Style Court

Textiles, Art History, Gardens, and a Little Mental Traveling with Courtney Barnes 2006-2016


Inspired by the Masters II

[Shown above, detail view of a Tim Street-Porter photograph from Diane Dorrans Saeks' book, Hollywood Style published by Rizzoli New York, 2004. Interior design by Stamps and Stamps.]

I've always liked the way California-based designer Kate Stamps uses a Soumac flat-weave rug in lieu of a conventional tablecloth.

Very reminiscent of a Vermeer still life.

[Young Woman with a Water Pitcher, Johannes Vermeer, ca. 1662, Marquand Collection, Gift of Henry G. Marquand, 1889, Metropolitan Museum.]

If you have a beautiful old rug (and have time to make sure it's clean), it might be a great change of pace for your holiday table. Gleaming silver looks so striking juxtaposed against a well-worn rug.

And take a look at the loose and natural gathering of flowers below. Talk about bringing the garden inside.

[Simon Upton photographed Courtnay Daniels Haden's house for Elle Decor, January-February 2010. Styling by Anita Sarsidi.]

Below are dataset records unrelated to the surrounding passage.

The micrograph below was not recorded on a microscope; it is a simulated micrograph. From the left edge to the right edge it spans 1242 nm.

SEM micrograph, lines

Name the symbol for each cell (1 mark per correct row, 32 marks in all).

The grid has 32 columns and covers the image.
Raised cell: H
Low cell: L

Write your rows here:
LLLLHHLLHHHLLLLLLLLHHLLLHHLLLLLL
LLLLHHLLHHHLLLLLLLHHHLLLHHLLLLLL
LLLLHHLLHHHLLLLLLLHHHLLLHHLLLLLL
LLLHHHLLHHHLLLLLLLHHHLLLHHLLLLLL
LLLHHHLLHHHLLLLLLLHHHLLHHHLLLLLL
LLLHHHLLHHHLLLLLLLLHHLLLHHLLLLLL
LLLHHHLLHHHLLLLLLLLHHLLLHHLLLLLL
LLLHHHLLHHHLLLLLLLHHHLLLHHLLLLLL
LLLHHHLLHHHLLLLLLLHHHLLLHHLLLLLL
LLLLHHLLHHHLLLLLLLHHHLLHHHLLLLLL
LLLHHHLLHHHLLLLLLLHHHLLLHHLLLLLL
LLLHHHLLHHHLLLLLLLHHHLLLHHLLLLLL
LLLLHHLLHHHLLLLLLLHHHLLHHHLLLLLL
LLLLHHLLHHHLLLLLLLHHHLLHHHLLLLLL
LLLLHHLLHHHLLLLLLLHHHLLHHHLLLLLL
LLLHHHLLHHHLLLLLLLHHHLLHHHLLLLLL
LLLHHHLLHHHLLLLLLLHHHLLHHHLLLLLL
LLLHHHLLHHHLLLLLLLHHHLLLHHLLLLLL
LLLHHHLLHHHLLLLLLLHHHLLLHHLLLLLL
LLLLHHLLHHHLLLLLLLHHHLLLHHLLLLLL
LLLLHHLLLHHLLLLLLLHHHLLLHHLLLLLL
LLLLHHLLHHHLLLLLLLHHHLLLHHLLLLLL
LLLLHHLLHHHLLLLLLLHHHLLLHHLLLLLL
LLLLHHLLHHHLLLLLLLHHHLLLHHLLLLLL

The flowers would be too tall for a seated dinner, but a mass of camellias like this could be amazing on a winter table set with a holiday buffet or placed in an entryway. Remember the puffy flower controversy? The year a reader wrote to Elle Decor and compared all those pretty peonies scattered throughout the magazine to "old lady hairdos?" Personally, I never saw a connection to anything remotely frumpy. And it looks like the magazine continues to embrace large arrangements; Anita Sarsidi styled San Francisco-based designer Courtnay Daniels Haden's house with an abundance of big, but very organic feeling, branches and flowers. In fact, be on the lookout for tall flora throughout the latest issue.

By the way, I think art lovers will especially enjoy seeing how Haden lives with her collection, which includes a Kara Walker. I'll be curious to know if anyone but me thinks there is a slight connection between Walker's silhouette and the decoration on a Regency mirror placed nearby. (Afraid of being a spoiler, I'm not posting more images yet since the issue is new.)

Related past post: Barley Twist and Shout.


Maureen Sullivan Stemberg, Interiors said...

This post was *a Master* in of itself.
Loved the *new masters*

Style Court said...

Glad you liked it Maureen. The flowers in the Jan.-Feb. Elle Decor are really amazing. Makes me want to bring a whole camellia bush inside!

Ryan said...

So what is the color in the first photo? I've been trying to match it for years, but the perfect shade is elusive...

Style Court said...

Ryan --

Right now all I have is the book's caption which says seven layers of persimmon glaze.

Anonymous said...

Years ago Kate Stamps' house was shown on HGTV - every time that was shown I watched it/taped it - what wonderful design work - and still espousing comfort, family - so delighted to see your posting showing her work - yes, art and decor - a marriage to be celebrated!

thanks for your super blog!

Suzanne on St. Simons

Karena said...

How beautiful Courtney. I love the dining room and the antique carpet I amazing.The glazed walls are superb, and yes I love Vermeer works of art. said...


Indeed carpets on the table are very stylish, and the camellia s also fantastic.

Thanks for sharing.


Janet said...

Thanks for the peek into Courtnay Daniels Haden's house...the grey walls are positively refreshing!

Transformations Home Stylists said...

I remember years ago seeing a kilim rug on Brooke Hayward's table in HG (?) and loving the rich textural look- I recreate it at holiday time by using an old paisley as a tablecloth. Thanks for the Vermeer! Robin

Fashion Photographer said...

wonderful idea to use a flat weave rug instead of a tablecloth! Vermeer is a big inspiration for me as a photographer, love the reference :)

LINDA from Each Little World said...

Haden's house is a textbook in living with books and art. Every room had me mesmerized. I loved the playoff of the Kara Walker/mirror you pointed out and also the red pillow and square red tray linings.

I'm too worried about spilling to use my paisley shawls on the table if there is food anywhere in the vicinity. I think one of the earliest images of rugs on a table may be Holbein's "The Ambassadors," from 1533; 100 years before Vermeer. Of course, they were too valuable and rare to actually walk on. Whereas today, it's walking on them that shows how well-to-do one is!

Laura said...

yes, great idea, only that IS a tablecloth , I have an old one, with Persian origins.